Making the Cut Line with Len Beadell by Jean Burke

Object information


This painting tells the story of the graded road made by Len Beadell and his crew to service the Giles Meteorological Station. Jean was a student at Warburton Mission School when the road building machinery first came to the community.

"That first road went to Giles. It was the old one, the Carnegie Road, it went up to the North going Patjarr way and back around to (Warburton) Ranges. Len Beadell-ku road. We were young children at Warburton School when the bulldozers first came. We didn't know what they were. Some tjitji (children) were really frightened, crying and running away. They thought it was mamu. Then the bulldozers made a road around to Mt Davies and Blackstone and went back to Giles on the Carnegie Road. It was only piranpa (whitefellas) making that road. Yarnangu made a cut line after." [Jean Burke]

Physical description

An acrylic painting on canvas in predominantly yellow tones, showing three tractors with people standing around them.

Statement of significance

This collection consists of thirty-three paintings produced by Warakurna Artists for a collaborative commercial exhibition with the Outstation Gallery in Darwin. The exhibition, 'History Paintings - All the Stories got into our minds and eyes', opened in May 2011.

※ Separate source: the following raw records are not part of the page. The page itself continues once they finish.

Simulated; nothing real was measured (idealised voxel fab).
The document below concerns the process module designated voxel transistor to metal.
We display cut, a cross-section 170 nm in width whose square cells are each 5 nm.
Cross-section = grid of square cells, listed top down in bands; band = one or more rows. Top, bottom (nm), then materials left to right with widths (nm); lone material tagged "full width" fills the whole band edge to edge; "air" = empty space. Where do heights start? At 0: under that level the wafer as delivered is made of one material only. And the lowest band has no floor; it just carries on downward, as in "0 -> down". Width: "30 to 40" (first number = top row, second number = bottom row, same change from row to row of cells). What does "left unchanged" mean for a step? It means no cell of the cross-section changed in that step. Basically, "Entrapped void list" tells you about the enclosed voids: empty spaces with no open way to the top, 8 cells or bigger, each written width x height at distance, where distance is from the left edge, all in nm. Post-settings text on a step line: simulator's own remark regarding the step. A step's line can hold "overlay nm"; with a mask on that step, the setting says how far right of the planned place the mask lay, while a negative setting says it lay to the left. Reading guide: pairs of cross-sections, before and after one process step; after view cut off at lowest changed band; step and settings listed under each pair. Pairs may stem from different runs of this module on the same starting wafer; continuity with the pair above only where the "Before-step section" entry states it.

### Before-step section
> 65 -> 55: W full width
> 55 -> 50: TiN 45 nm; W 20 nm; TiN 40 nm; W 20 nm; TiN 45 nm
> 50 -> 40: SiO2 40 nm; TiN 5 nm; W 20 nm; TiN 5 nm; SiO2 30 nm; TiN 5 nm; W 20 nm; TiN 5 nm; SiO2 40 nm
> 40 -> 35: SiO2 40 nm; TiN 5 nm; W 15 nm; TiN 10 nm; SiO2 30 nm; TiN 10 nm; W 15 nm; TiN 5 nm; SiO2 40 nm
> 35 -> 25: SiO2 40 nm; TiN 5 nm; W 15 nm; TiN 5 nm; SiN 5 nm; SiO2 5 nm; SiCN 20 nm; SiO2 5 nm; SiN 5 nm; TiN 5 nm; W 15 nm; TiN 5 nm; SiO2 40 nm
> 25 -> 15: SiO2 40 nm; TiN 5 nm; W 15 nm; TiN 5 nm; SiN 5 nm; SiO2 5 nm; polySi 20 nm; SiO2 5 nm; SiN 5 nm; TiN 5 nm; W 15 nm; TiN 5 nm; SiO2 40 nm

The collection is significant as a broad and comprehensive body of work that presents a series of (related) Aboriginal perspectives on events in Australian history, some of which fundamentally challenge other accounts in the historical record. The collection documents the historical perspective of Ngaanyatjarra people who currently reside in the community of Warakurna. Contextualised by more customary mythic narratives, most of the works address historical events and provide an insight into the Aboriginal experience of contact on the colonial frontier. Taken together, from the Seven Sisters Dreaming to football carnivals in Warakurna today, the collection encompasses 100 years (and more) of history in the Ngaanyatjarra lands.